So what might “Zariya” – a composition by India’s foremost composer AR Rahman, which brings together a traditional chant by Nepalese Buddhist nun, Ani Choying, traditional lyrics sung by Jordanian Farah Siraj, and a Hindi chorus – tell us about globalisation? As an audio-visual cultural offering, readily available via social media, it is an exquisite piece of hybridisation and connection across place, space, and time. Note also the backdrop (and indeed foreground), the Coke Studio India, which was a production by the Coca Cola Company and MTV India. Moreover then, what might an unhappy story of Coca Cola in India tell us about globalisation and does this taint “Zariya” (a commodified song about compassion, motherhood, and happiness)?
The Coca Cola Company entered the Indian market in 1956 but left in 1977 when it refused both to comply with the country’s Foreign Exchange Regulation Act and to disclose its secret recipe to the Indian Government. Coca Cola returned in 1993 in the context of market liberalisation. Since its return, a mass movement has developed in India against the Coca Cola Company to demand it is held accountable for the contamination of groundwater and soil, water depletion and shortages, and land grabs.
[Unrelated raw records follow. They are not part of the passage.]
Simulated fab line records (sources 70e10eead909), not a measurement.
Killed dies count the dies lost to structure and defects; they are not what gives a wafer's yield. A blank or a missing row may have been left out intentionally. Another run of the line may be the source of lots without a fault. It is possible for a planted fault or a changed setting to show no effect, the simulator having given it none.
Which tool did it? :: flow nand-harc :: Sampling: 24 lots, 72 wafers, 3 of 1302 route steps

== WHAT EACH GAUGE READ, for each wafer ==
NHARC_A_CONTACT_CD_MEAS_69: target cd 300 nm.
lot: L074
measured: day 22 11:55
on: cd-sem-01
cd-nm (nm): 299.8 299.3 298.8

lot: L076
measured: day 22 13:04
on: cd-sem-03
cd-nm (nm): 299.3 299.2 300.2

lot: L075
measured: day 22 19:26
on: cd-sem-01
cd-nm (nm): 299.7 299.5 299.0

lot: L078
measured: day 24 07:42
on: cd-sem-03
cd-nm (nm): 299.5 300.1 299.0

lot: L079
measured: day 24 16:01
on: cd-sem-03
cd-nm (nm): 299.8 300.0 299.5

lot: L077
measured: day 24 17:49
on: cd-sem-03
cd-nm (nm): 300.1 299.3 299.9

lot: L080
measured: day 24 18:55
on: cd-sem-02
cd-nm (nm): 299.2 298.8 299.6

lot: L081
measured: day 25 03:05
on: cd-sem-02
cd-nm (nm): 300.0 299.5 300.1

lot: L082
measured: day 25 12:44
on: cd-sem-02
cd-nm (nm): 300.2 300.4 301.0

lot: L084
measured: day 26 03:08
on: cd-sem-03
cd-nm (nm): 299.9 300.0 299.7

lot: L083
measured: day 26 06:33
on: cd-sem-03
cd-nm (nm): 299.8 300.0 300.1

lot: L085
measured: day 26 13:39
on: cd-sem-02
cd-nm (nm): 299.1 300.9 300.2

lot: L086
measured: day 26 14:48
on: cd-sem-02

The Guardian newspaper noted in 2003: “The largest Coca-Cola plant in India is being accused of putting thousands of farmers out of work by draining the water that feeds their wells, and poisoning the land with waste sludge that the company claims is fertiliser.” The Ecologist reported in 2009 that while: “not all such disputes are as simple as ‘corporate giant versus local community’. What they do have in common, according to Tom Palakudiyil of Water Aid, is that it is ultimately the poor who lose out. ‘What we have seen happening with Coca-Cola has been happening all over the country, largely between the well-to-do and the not-so-well-to-do. The richer side is able to acquire powerful pumps and extract more and more water with no limits. In the case of big corporations like Coca-Cola, or other big industries that have a lot of power over the local government, they are able to get their pipelines to bypass the villages altogether,’ said Palakudiyil.” Most recently (again reported in The Ecologist) is a case from the state of Uttar Pradesh, where, in line with popular protest, officials have moved to demolish an ‘illegal’ Coca Cola bottling plant from community-owned land.
In Chapter Fifteen of Volume One of Capital, Karl Marx states a conclusion apt for the present-day: “Capitalist production, therefore, develops technology, and the combining together of various processes into a social whole, only by sapping the original sources of all wealth – the soil and the labourer.”
Back to “Zariya”, a composition by AR Rahman and a production by the Coca Cola Company and MTV India. In Grundrisse, Karl Marx argues that the appropriation of human culture in the commodified form cannot simply be regarded as capitalism’s quest to exploit to the detriment of our social being and development, neither can it be celebrated as offering an unconditional sphere of freedom. Marx draws an analogy of capitalism as an autonomous “animated monster” (or leviathan) able to lead us, as workers, “by an alien will and an alien intelligence”. He recognises that individuals increasingly feel isolated from one another, and indifferent to their work, through the capitalist-driven fragmentation of the labour force. What Marx calls “the great civilizing influence of capital”, an explicit recognition of the radical potential within capitalism, is of most interest here. He recognises that individuals identify themselves ever more through the tunnels of cultural complexity penetrating within capitalism. It is by the use of a continually differentiating production/consumption process that individuals are open to a new kind of wealth, social wealth, with capital offering a cultural dynamism on both a politico-economic and an individual level. “[N]either bound to particular objects, nor to a particular manner of satisfaction”, individual consumption (whilst a reaction to production) is “not qualitatively restricted, only quantitatively”, thus it has the possibility of “fall[ing] outside the economic relation” . In other words, the relation of capital to labour exploits us socially, however it does not crudely determine the inner configuration of new use-values.
In sum, in its use-value “Zariya” is ours, and what is ours too is the struggle against social and environmental exploitation by global capital like the Coca Cola Company. Marxism 101.